The-Data-Alchemists-Manipal / MindWave

MindWave is an open-source project designed for beginners to learn about data science, machine learning, deep learning, and reinforcement learning algorithms using Python. The project offers a platform for implementing relevant algorithms, with open-source tools and libraries.
MIT License
96 stars 145 forks source link

GSSOC '23: Speech Emotion Recognition using Deep Learning Network Flow #565

Closed sujanrupu closed 1 year ago

sujanrupu commented 1 year ago

From a machine learning perspective, speech emotion recognition is a classification problem where an input sample (audio) needs to be classified into a few predefined emotions. Of course, the challenge in this problem goes beyond technical – how does one even define emotion and consistently decide the class given an audio sample that can be ambiguous to even humans?

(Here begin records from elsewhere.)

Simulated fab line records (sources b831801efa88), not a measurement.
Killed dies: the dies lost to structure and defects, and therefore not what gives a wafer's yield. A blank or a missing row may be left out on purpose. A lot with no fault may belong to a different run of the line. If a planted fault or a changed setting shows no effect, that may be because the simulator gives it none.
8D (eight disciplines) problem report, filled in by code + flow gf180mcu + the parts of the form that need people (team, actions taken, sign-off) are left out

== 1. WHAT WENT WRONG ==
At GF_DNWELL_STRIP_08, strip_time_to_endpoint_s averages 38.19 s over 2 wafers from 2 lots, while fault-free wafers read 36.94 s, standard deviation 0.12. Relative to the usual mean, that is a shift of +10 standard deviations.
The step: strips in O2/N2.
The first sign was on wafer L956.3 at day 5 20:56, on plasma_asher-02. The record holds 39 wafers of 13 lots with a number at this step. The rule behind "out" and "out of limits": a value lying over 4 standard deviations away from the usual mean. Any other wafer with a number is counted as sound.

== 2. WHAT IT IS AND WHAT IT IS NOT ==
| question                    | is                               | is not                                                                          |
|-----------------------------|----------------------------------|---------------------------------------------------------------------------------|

The issue is more pressing for dataset creators, but it also becomes essential while evaluating a trained model. Further below, we will see that our dataset contains two similar-sounding emotions, “calm” and “neutral,” which can be tricky for even humans to ascertain in ambiguous cases. Meanwhile, “angry” and “happy” have prominent differences that the model can quickly learn.

So, it is clear that machine learning models need to delve deeper into the feature extraction and non-linearity of the audio signals to effectively capture the nuanced differences in speech that humans can detect intuitively. Currently, researchers work with audio signals by treating them either as time-series data or using spectrograms to generate numeric and image forms of the audio. All these techniques involve some or the other kind of transformation to the original data, thus making feature loss likely. There is still a need to make machine learning models robust at learning features from audio data – robustness in classification or generation tasks will follow.

khusheekapoor commented 1 year ago

@sujanrupu - you can go ahead! We are assigning you 21 days for this project, after which it will be assigned to someone else if not completed. All the best! Name the file as: algorithm_dataset.ipynb and link it in the readme of the labeled directory as algorithm - dataset.